Emotions, Reasons, and Rationality
Abstract
Intuitively, emotion/judgment conflicts are irrational because they are disruptive. They create disturbances and divisions in our generally well-ordered and cohesive selves. When you fear the spider, even though you judge that it isn’t harmful to humans, you may recoil from its frightful appearance. You might also spend your mental and practical resources and devising a safe disposal of the pest with a long broom handle that keeps a comfortable distance between you and it, even though your judgment implies that such precautions aren’t necessary. Unless or until the conflict is resolved, each element of the conflict vies for influence over your thoughts and actions. In this dissertation, I give an account of emotion/judgment conflicts according to which they are conflicts of assent-bearing attitudes. As attitudes, emotions and judgments both entail rational commitments, at a minimum, to refrain from having inconsistent attitudes. Emotion/judgment conflicts violate these commitments.

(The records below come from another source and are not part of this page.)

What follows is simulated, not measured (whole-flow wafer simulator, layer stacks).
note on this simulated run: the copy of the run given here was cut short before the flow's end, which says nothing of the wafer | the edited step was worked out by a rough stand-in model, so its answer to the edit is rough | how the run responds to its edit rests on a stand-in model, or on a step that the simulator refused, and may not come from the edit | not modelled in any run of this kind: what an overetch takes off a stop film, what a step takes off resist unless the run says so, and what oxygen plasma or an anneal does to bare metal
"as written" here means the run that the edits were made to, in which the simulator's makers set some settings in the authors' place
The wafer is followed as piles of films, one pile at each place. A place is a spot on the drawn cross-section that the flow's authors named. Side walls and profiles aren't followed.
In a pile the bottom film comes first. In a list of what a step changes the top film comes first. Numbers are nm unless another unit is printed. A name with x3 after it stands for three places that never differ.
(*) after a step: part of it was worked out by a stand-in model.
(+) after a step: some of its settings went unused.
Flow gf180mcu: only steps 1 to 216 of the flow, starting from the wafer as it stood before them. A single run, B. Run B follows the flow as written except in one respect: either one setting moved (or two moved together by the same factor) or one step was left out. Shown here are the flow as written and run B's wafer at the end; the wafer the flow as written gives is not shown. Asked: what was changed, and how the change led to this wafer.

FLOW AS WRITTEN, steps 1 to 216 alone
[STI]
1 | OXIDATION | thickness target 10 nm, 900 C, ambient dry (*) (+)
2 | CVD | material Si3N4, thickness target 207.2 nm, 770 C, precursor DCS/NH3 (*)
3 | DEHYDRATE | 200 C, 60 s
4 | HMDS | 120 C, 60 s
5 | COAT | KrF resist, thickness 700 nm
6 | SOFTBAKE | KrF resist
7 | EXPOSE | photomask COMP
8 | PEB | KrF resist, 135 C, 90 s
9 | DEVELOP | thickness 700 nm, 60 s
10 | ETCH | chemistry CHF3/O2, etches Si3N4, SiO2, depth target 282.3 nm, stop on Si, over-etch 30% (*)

A major objection to this view is that emotions appear to be inconsistently responsive to reasons that support altering or extinguishing it. Some emotions easily change in response to reflection, but some are highly recalcitrant. Therefore, emotions don’t obviously have the sort of relationship to reasons and reflection that our attitudes have. Attitudes are reason responding. In response to this objection, I argue that emotions do generally respond to reflection on our reasons, even in some cases in which they appear to be recalcitrant because they are unmoved by the reasons that formed the basis of our judgment. The modes of reflection that would be able to adjudicate the conflict are just the sorts that our emotional faculties respond to: attention redirection, information elaboration, and imagination. These modes of reflection can correct for hasty and myopic judgments as well as ill-founded emotions by widening our reasons set and recalibrating our weighting schemes.